Review of Street Angel

Street Angel (1928)
4/10
Followup to Seventh Heaven is visual advance but unappealing
11 June 2006
Warning: Spoilers
SPOILER NOTE: this contains spoilers about Street Angel and its predecessor, Seventh Heaven.

Seventh Heaven is somewhere in the middle of the pack of silent films that are still seen today, but in its day it was a huge success, and it's no mystery why. With World War I less than a decade behind it, Seventh Heaven (1927) offered shameless fulfillment of one of the most persistent fantasies of the war-- that your loved one, believed dead, will rise and come back to you if you just wish for it with all your heart. The film is mainly remembered as a proletarian Parisian romance between the sewer-worker Chico (Charles Farrell) and the waif Diane (Janet Gaynor), set on a visually active representation of a Paris neighborhood in which the stars and the camera are always roaming over stairs and rooftops, but the last act and climax are driven by the war and by Diane's wishing that her beloved will come back to her which, struggling against great odds (including having been blinded), he does in a scene of sentimentality rendered with the kind of no-holds-barred brio that only the silent cinema, with its booming organs and dreamlike absorption, could achieve.
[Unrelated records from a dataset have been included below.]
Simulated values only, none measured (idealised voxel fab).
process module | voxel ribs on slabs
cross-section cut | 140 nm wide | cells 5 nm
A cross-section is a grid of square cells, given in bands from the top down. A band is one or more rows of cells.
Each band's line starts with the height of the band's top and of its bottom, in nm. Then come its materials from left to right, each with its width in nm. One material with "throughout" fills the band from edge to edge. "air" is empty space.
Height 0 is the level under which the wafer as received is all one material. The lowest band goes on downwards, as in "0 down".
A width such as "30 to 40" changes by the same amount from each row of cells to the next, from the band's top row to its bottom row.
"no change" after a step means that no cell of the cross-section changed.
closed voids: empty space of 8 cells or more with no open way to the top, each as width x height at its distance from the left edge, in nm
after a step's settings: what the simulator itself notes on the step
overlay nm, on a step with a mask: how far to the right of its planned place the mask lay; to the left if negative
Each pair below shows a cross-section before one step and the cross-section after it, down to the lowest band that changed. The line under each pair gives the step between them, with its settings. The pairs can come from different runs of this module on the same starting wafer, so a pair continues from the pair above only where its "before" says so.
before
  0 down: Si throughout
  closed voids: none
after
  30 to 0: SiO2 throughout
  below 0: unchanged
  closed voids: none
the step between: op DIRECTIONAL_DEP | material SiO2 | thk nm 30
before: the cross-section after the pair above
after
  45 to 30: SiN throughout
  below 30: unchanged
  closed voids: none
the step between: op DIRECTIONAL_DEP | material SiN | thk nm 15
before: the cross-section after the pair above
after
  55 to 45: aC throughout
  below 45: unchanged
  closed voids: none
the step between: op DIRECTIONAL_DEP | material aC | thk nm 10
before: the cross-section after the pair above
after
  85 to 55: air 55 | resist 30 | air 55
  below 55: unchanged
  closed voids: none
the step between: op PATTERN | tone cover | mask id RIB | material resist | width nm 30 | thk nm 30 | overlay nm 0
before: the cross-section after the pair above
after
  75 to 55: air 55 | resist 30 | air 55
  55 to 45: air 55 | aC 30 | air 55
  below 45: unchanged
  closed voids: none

Not surprisingly, Street Angel was an attempt to make lightning strike twice with the same stars and director in another tale of lovers parted by circumstances bigger than themselves-- a theme Borzage would continue to explore not only in the third of his Gaynor-Farrell silents, Lucky Star, but throughout the 1930s in such films as Man's Castle (in which it's the Depression), History Is Made at Night (a Titanic-like shipwreck), and Three Comrades (the rise of Nazism). Gaynor plays another waif driven, in desperation, to prostitution (quite frankly portrayed); arrested for theft while soliciting before she actually has to do anything sordid, she escapes with a circus, meets painter Farrell, they fall rapturously in love-- and then a policeman remembers where he's seen her. She goes away in secret rather than let Farrell know her shame, but alas, he turns to drink in disappointment at the perfidy of women, and in the big climax, it is not that he must crawl back to her from the dead, but that she must convince him of her purity before he does what a man's gotta do.

Using a similar moving camera on a stage set-like cityscape, but with lighting far more influenced by German Expressionism than Seventh Heaven (the result of following Sunrise in production at Fox, no doubt), Street Angel is visually impressive but the plot, and the attitudes that underlie it, are repugnant-- it's one thing for a young couple to be torn apart by war, it's another to be torn apart by your own sanctimony. And part of the reason we may find it unappealing is because we're not swept away by Farrell's character in this tale-- it's the kind of role that, if it didn't kill his career outright, certainly helped type him as a relic of the more florid silent era as sound progressed.

One of the truisms of movies is that men happily in love are unwatchable dopes. Happy couples are in general undramatic, to be interesting there needs to be some form of conflict before you find happiness in the fadeout (your two families are feuding; you're fighting like cats and dogs on the Twentieth Century; your elderly father has hired a private detective to keep you and your sister out of trouble). But the man in particular stands a high chance of looking like a big emasculated idiot if he just spends the movie gooning at his gal. Borzage's Man's Castle (1932) shows how to do this right-- Spencer Tracy does manly stuff out in the world to try to get by, while Loretta Young tries to make them a happy home on no money. Street Angel does it all wrong-- Farrell, who has a strapping physique and handsome face but a little pursed mouth, just stares and moons at Gaynor like a lovesick beagle, which means we already can't stand him by the time he turns out to be a moralistic jerk-slash-pretentious-artiste. (It doesn't help that the early soundtrack breaks into either whistling or saccharine serenading on a regular basis. I guess we can be grateful that no one yodels.)

Film fans may find delights in Borzage's photography and in Gaynor's more appealing performance as the long-suffering gal, but today at least, Street Angel proves to be the least appealing of the "trilogy" next to Seventh Heaven or Lucky Star.